I just read a post over on Daily Kos called “Paul Ryan’s Magical Economic Worldview: The Austrian School.” First of all, it’s pretty funny. Second, it brings up some important questions about how we talk about that whole “economics” thing. Check it out, it’s an entertaining (and irreverent) read with some good points made along the way*. But that post also left me wondering: Where on earth are the anthropologists in these kinds of debates about human behavior, economics, and policy? There’s no shortage of conversation about economics among the “general public” around the world, so why is it that we don’t hear all that much from anthropologists? And by “all that much” I mean basically never. It’s not like we have a shortage of experience with this stuff. I mean, Malinowski was talking about economics and human nature and all kinds of good stuff almost 100 years ago. So what’s the deal here? Where are the anthropologists? In the US, for example, we hear a lot from the likes of Paul Krugman, Brad DeLong, the folks at the Von Mises Institute, and a whole slew of other economists and “experts” who find their way into print, radio, TV, and internet discussions. Many folks even listen to Glenn Beck, of all people, about economics. No, really: people listen to Glenn Beck.
Where oh where have the anthropologists gone?
So, thinking in a strategic sense, how can anthropologists become a more engaged part of these kinds of discussions? Seems to me that we have a lot to offer, and have for decades. So why are the economists getting all the air time? Is it because they try harder? Are they better looking? Do they have better ideas? Are they paying people off at CNN, Fox, and the New York Times? Or are we stuck in the proverbial bull pen of public debate because this sort of engagement with wider audiences isn’t really “our thing”? Are we being shut out of the conversation? (I highly doubt it.) Is this kind of thing “too political”? Or are we too busy “counting yams” (a nod to this recent post at the OAC about the passing of Eric Hobsbawm) to participate in these kinds of larger conversations? What gives?
I’m looking forward to the day when someone trots out the usual “humans are all self-interested rational actors” line and at least one anthropologist is called on as an expert to offer a slightly different take. And when I say “slightly” I mean something like this.** So how do we get there? How, dare I say, shall we step outside the halls of academia to once again engage in public debate? I’d say it’s about time we regain the public voice we once had in the long past days of Boas, Mead, and Benedict.

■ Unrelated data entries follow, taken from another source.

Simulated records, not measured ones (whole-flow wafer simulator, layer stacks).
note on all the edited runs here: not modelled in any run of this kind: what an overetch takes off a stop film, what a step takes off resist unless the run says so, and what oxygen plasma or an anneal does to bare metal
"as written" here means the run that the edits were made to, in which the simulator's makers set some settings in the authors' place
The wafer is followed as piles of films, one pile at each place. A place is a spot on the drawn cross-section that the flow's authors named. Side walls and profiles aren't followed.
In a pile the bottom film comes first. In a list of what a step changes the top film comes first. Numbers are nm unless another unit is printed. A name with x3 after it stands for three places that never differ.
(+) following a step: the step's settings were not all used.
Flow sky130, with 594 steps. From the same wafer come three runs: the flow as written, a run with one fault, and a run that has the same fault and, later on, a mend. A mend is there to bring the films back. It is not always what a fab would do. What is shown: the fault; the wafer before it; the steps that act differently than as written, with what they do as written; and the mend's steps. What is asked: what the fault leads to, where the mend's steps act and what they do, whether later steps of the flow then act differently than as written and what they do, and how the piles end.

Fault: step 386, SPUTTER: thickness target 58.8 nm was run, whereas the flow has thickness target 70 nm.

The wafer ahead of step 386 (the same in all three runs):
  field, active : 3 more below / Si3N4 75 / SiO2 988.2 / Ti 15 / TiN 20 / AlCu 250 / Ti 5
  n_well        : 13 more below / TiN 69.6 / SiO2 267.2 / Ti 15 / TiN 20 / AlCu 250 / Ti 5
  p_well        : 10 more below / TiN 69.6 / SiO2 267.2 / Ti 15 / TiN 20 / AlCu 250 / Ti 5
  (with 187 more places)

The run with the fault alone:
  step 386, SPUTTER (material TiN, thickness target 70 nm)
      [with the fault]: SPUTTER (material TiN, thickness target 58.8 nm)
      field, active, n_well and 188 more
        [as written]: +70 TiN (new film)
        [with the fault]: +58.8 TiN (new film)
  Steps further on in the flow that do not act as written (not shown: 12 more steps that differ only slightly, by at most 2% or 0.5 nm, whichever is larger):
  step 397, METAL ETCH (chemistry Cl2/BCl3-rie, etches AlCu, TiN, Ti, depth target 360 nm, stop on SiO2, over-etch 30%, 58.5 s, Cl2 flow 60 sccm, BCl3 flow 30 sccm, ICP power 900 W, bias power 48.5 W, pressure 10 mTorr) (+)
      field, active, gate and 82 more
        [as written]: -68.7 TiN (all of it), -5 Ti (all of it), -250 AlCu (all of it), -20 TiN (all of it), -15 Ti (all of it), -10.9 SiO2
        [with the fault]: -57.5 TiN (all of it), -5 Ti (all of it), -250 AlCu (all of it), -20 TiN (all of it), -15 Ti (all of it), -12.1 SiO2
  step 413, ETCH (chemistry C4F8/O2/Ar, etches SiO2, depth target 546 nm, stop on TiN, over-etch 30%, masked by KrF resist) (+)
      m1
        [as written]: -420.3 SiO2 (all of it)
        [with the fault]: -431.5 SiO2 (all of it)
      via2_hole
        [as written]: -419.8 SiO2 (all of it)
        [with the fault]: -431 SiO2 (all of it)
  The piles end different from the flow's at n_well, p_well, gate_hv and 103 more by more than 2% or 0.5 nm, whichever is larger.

Or are we too busy for that sort of thing these days?
*You can also see my plug for anthropology in the comments of the post.
**David Graeber is one of the anthropologists who has done a great job of expanding the discussion beyond academia, closed conferences, and peer reviewed papers. And he deserves a kudos for that. I think we need more of that sort of thing. But it doesn’t mean this is an either/or issue. I think we can do solid academic work AND engage in these kinds of wider debates, issues, and discussions. It might help if this sort of thing, along with teaching, “counted” a bit more in how we evaluate up and coming anthropologists. Just sayin.